Even so, I’ve still got these visions in my head. Someone shares this article. An early adopter tries out the term on Twitter. Others drop it in passing amongst their artistically-inclined circles, and eventually, five or ten years from now, someone mentions it to me—with absolutely no idea of its origin.
That, in a nutshell, is objective delusionalism. It’s the secret. The oxymoronic mindset it takes to achieve in any pursuit in which the rewards are many and the opportunities few. NFL players, astronauts, and successful artists all have this. And so do professional screenwriters.
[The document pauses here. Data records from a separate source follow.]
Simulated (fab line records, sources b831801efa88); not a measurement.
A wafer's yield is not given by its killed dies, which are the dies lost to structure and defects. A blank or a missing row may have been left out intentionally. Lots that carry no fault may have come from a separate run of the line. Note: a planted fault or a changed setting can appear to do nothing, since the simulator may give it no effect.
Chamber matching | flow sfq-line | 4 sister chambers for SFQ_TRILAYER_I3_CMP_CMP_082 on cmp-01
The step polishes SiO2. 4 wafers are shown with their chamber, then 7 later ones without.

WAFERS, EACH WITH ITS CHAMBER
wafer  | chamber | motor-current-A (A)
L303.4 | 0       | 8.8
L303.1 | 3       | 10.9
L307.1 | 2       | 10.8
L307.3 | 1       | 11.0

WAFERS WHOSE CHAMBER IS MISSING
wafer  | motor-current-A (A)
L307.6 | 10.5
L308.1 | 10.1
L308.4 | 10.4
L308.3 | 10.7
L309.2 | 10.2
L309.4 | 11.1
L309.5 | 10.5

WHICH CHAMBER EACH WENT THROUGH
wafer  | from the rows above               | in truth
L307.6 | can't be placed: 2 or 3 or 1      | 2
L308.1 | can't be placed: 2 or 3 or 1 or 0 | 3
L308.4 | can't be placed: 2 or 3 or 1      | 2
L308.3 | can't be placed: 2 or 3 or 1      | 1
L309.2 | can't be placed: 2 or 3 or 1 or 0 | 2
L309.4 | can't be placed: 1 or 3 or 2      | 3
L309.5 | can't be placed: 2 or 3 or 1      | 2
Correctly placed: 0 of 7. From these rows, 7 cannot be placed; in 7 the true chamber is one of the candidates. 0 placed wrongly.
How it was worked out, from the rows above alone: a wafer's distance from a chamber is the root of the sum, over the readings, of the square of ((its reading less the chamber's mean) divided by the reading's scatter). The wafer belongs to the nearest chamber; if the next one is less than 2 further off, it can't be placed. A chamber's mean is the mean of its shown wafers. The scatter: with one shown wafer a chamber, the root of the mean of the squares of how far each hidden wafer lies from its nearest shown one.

You want to write movies for a living? Hollywood produces about 600 a year. Most of those are based on pre-existing intellectual property: books, articles, video games. That obscure toy you got for your eighth birthday and forgot about three weeks later. Of the few based on original screenplays, well—most are written by established writers. Worse still, some 80,000 scripts are registered with the WGA every year. The chances that yours will make the cut? Roughly zero. Especially if you don’t already know someone. Sorry.
That’s the objective part. The brutal, harsh reality. But … all those established writers had to come from somewhere, right? They knew the “odds” when they started, even if they didn’t know anyone who could help them. They wrote and wrote and stuck it out, anyway, in the face of countless rejections. Most could’ve become surgeons in the time it took to break in, quit their day jobs, and get their first movies produced.
What were they thinking? How’d they know it would all be worth it? They just as easily could have crashed and burned and thrown away the best decade(s) of their lives. That happens. But for some stupid reason, they said, “Hey, why not me? My high school English teacher said my stories were really good. So did my mom. And hell, I’ve seen lots of movies.”
And then they wrote their first scripts and realized how terrible they were. They should’ve thrown in the towel, right then and there. But they didn’t. These poor, delusional souls asked objective questions like, “What would it take to get better?” And then they did those things.
They wrote and read and connected with other, stronger writers who could help them grow. They improved. A lot. They submitted to contests and the Black List and they did pretty well. They sent out queries. Got reads. And despite their work being objectively good, despite years wasted and countless sacrifices, nothing happened. They were devastated.
But then, they looked around. They realized there weren’t that many unsuccessful writers who’d put in as much work as they had. There weren’t that many who’d developed their craft to the same level. And so, against all better judgment, they kept going. They wrote more. Tried harder. Hustled. Developed their networks. And—
Something hit. They got repped. Maybe an option. Maybe both. They’d finally gotten that big break. Happy ending? Nope. The option lapsed. The producer ghosted them. They parted ways with their manager. The shame was so great that they avoided the topic with the few friends they had left.
They should’ve known better. They did know better. Yet they pushed forward anyway, letting their dream make a mockery of them. Maybe they quit for a little while. Maybe they quit for a long while, just like I did. But eventually, for reasons beyond all comprehension, they got after it once again, and gave it more than they ever had before.
I’ve had the pleasure of getting to know dozens of professional writers over the years. This blind tenacity is present in all of them. Make no mistake—our pursuit is not a logical one. But hell, someone’s gotta write this shit. Why not us?
My name’s Nathan Graham Davis and I’m an Objective Delusionist. I started out seventeen years ago as a naive kid with no connections. I broke in after seven or eight years, and two years after that, everything fell apart.
So, I quit. Thought I was done.
But for some stupid reason, I got after it again last year. And now, incredibly, I’ve signed with a great manager, I’m getting paid to work with cool, talented people, and against all odds, it’s looking like something I wrote may actually get produced.
Objectively, I know there are lots of ways for things to go south, but even so, every day, I picture myself getting a bucket of popcorn at my local theater, taking my seat in the center of my favorite row, watching the lights dim as I’m surrounded by my closest family and friends, and seeing the words, “Written by Nathan Graham Davis,” appear onscreen.
I’m not gonna tell you any of this makes sense. I’m certainly not going to suggest it’s good for one’s mental health. But if success is in your future, nothing I can say is going to stop you. You’ve already convinced yourself of the impossible and you’re taking proactive steps to achieve it.
Hey—welcome to the club.
*Feature photo by cottonbro (Pexels)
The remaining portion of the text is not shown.